Acting Regional G&F Supervisor Don Mitchell concurred.

"This whole effort started from an informal discussion at one of our Angler Roundtables when some trout fishermen began asking about the possibility of adding to the local gamefish population," Mitchell said, "and here we stand today, just 18 months later, with fish on the mountain.

"All the parts of the puzzle fit together nicely, and the stars could not have been aligned any more perfectly in this monumental accomplishment."

Recognizing that the proverbial journey of a thousand miles begins with the first step — this is just the initial leg of a lengthy project — it is none-the-less a historic move forward.

Gila trout, declared endangered in 1967 and found only in just a few miles of western New Mexico/eastern Arizona high country streams, have been forced to constantly swim against the current of extinction.

Described by some poetic scribes as "swimming expressions of antiquity" and "artifacts of epochs past," these once ubiquitous copper-colored swimmers have had to fight for liveable stream space and battle extreme drought, forest fires, and a myriad of cultural disturbances that threatened to reduce the once-common fish to a textbook example of a species that became extinct.

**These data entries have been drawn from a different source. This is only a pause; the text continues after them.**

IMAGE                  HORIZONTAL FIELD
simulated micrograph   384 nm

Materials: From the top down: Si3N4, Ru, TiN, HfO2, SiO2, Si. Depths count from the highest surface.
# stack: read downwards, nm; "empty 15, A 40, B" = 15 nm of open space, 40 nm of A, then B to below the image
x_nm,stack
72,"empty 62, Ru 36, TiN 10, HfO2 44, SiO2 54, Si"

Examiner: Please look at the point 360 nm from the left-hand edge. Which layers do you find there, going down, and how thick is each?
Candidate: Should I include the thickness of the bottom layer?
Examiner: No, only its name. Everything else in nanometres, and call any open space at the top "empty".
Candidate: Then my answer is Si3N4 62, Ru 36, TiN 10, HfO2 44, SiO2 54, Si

River homes seasonally became either mud bogs or flooded their banks. Dams blocked travel routes and changed rivers into lakes and non-native stocked fish frequently won the territorial battle between natives and interlopers.

"These are feisty fish," Jim Brooks of the U.S. Fish and Wildlife Service said. "We're not dealing with stream chickens, like hatchery-raised rainbows. These are aggressive, wily fish with an innate instinct for survival."

Greg McReynolds of Trout Unlimited in Albuquerque has legally fished for Gila trout in New Mexico and said they are great to catch.

"They aren't college educated and you don't have to match the hatch," he said. "If you put a fly in the water, they'll bite it. They take artificials with glee and fight like the dickens."

Time and patience will be needed in order for that to happen in Arizona, although that's eventually the plan, to be able to offer limited opportunity fishing (barbless hook, artificial fly, catch-and-release) for anglers.

"This will be the only place on Earth where you can fish for five species of trout on the same mountain," Kline said. "You'll be able to catch another Arizona native, the Apache trout, at the top of the nine-mile stream, the native Gila trout somewhere within the five mile run we're currently in the process of stocking, and find some previously-stocked brookies, browns, and rainbows in pools in between."

The most recent effort covered about half the planned Gila restoration area on Frye Creek. At altitudes of 6,000-7,500 feet, surrounded by pine tree greenery interspersed with fall foliage color, the stream offers eddies, pools, overhangs and cool waters (63 degrees at transplant time) that should provide comfortable accommodations for the newly-arrived trout.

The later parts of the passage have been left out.